The update also said the number of new build residential homes commenced on site had more than doubled, from 384 in the previous period to 838. The majority of these starts were later phases of existing developments.

As of the end of 2025, L&Q is operating from 75 active sites and its approved development pipeline stands at 7,770, which is a 21% decrease on the previous year.

L&Q’s turnover from sales, excluding joint ventures, fell from £131m to £92m, while the average selling price for outright market sales during the financial year to date was £379,000, down from £406,000 the previous year.

The average price of first-tranche shared ownership sales was down from £408,000 last year to £402,000.

In the year to date, L&Q has handed over 446 and sold 501 shared ownership homes.

The landlord has projected an operating surplus of between £340m and £360m in its forward guidance for the full financial year.

Its trading update said: “We forecast gross capital expenditure to be c. £314m as our development pipeline slows. We expect to deliver c. 2,069 new residential homes of which c. 73% is expected to be for social housing tenures.”

The unaudited results also showed L&Q’s EBITDA MRI margin fell to 34% from 37% in the same period last year, while interest cover was down to 168% from 170%.

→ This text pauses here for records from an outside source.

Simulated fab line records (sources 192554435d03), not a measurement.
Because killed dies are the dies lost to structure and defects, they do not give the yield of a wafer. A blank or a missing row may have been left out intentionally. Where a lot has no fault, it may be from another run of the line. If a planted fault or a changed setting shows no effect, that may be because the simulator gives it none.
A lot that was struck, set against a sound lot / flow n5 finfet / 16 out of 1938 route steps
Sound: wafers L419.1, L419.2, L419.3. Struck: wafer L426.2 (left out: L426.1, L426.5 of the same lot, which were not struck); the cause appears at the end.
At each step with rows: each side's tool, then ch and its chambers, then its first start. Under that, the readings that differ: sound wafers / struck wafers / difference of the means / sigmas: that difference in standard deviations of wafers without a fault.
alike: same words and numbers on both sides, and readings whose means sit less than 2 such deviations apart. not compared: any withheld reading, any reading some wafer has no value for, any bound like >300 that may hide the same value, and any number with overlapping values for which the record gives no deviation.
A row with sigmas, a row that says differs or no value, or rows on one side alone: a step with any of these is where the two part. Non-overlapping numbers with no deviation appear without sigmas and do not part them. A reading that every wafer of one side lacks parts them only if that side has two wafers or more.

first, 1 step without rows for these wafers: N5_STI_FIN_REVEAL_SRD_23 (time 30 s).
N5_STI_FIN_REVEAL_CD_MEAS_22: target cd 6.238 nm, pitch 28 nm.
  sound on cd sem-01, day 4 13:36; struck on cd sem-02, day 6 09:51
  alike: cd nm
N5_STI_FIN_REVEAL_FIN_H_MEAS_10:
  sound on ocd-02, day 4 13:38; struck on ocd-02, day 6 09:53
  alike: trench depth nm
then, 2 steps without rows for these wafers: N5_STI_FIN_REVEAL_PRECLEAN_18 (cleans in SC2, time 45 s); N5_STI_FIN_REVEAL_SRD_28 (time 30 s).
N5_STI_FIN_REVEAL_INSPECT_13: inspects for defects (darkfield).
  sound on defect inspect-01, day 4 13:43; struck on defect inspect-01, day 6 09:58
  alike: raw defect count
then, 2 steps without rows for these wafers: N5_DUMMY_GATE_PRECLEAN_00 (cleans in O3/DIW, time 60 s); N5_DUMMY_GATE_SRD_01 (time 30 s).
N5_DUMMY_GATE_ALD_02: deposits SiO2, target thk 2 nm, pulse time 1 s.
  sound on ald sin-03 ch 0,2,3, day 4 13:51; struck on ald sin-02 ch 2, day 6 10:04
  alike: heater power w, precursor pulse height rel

Ed Farnsworth, group director of finance, said: “L&Q’s unaudited Q3 results reflect ongoing delivery against our corporate strategy, with a continued emphasis on long-term investment in the quality of our existing homes through our £3bn, 15-year Major Works Investment Programme and extensive building safety and inspection programme.

“This ongoing commitment to investing in our homes is reflected in our year‑on‑year performance.”

The landlord recently completed a transfer of 3,500 homes in South Buckinghamshire to SettleParadigm, which Mr Farnsworth said is part of its ongoing efforts to rationalise stock outside of L&Q’s core geographies of Greater London and Greater Manchester.

“Focusing our activity on areas where we have the greatest concentration of homes enables us to provide responsive services which offer best value for residents,” he said.

He also said that L&Q “made good progress” in Q3 on the sale of its private rented sector business, which is part of a strategy to “simplify L&Q, focus on our core purpose as a social housing provider and increase our financial capacity”.

On development, Mr Farnsworth said: “This quarter saw significant milestones in our development pipeline, including completing 128 affordable homes at Victoria Riverside, our first shared ownership homes in Manchester and topping out the third phase of Beam Park, which will deliver 520 new homes for Barking and Dagenham Council within a 4,000‑home masterplan.”